It got raw and real between Spoelstra and Adebayo, with Heat victory in Utah the payoff

Sometimes it gets raw and it gets real, when a team meeting is more than an exercise in placating. Such was the case for the Miami Heat, Erik Spoelstra and Bam Adebayo.

PHOENIX — Sometimes it gets raw and it gets real, when a team meeting is more than an exercise in placating.

Such was the case for the Miami Heat ahead of Saturday night’s 147-116 victory over the Utah Jazz at the Delta Center.

This wasn’t just coach Erik Spoelstra admonishing in the aggregate. There were words for team captain Bam Adebayo and then blowback. This was, based on the comments that followed the private session, genuine angst about too much middling for a team yet again attempting to escape the play-in round.

“Spo kind of went off on us, especially on Bam, which I think kind of set the tone,” forward Nikola Jovic said, as the Heat turned their attention to Sunday night’s game against the Phoenix Suns at the close of their five-game western swing. “When you start talking to the captain first, we just knew we had to take more responsibility and be more locked in. So I think it’s simple as that. Just maybe we had a little more pressure on us and it helped.”

No umbrage taken, said Adebayo, who went for 26 points and 15 rebounds in the victory.

“I mean, it definitely’s clearing the air in the room,” Adebayo said of the candor of that Saturday morning session. “All that being said, we like when coach confronts us. It’s just he’s gotta be prepared when we bark back.

“We’re all grown men at the end of the day, so we don’t like what he said, we can always have a man-to-man conversation.”

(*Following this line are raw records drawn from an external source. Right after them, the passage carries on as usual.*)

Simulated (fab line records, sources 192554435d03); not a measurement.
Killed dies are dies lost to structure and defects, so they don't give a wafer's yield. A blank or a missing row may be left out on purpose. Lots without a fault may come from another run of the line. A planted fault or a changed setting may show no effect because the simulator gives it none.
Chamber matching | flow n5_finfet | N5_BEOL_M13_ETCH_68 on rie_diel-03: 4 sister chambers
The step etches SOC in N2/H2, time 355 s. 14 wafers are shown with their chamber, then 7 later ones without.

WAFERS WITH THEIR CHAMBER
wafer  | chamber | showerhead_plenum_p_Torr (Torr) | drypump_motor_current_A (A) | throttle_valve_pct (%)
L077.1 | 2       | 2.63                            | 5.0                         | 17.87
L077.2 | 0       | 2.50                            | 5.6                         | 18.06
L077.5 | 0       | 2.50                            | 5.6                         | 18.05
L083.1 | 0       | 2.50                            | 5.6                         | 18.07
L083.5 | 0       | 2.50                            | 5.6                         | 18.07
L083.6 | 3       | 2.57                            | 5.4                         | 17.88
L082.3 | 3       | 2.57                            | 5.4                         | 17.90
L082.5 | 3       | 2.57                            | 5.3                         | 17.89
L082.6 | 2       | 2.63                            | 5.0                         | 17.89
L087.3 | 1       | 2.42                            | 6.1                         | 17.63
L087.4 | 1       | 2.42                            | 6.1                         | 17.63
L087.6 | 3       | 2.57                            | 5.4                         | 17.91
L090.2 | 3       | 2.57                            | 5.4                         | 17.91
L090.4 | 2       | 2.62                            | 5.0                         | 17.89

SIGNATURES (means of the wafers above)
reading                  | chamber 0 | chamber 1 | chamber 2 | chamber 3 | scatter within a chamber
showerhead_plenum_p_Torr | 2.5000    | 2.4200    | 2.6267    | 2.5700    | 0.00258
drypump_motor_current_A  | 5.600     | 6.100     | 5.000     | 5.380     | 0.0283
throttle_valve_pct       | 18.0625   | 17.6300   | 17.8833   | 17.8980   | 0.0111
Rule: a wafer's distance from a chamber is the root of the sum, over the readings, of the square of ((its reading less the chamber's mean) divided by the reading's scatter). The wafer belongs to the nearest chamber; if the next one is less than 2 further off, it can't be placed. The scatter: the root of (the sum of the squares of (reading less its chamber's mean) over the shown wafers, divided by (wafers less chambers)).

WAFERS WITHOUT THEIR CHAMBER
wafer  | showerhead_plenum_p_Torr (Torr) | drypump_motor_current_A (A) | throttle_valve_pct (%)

Spoelstra said a focus in that session was defense and aggression, still with a bitter taste from Thursday night’s 127-110 loss to the Portland Trail Blazers in the middle game of the trip.

“We talked about in our meeting that we did not defend in the Portland game,” Spoelstra said. “It doesn’t matter what the stats were. It’s just there’s a feeling, and the Blazers did not feel us enough. And we paid the price for that.”

So against the Jazz that Heat attacked from every angle, but mostly on the glass, where they closed with a massive 64-34 edge, including a staggering 26 offensive rebounds, their highest total since January 1994. All of that with center Kel’el Ware sidelined for a fourth consecutive game with a hamstring strain and back in Miami receiving treatment.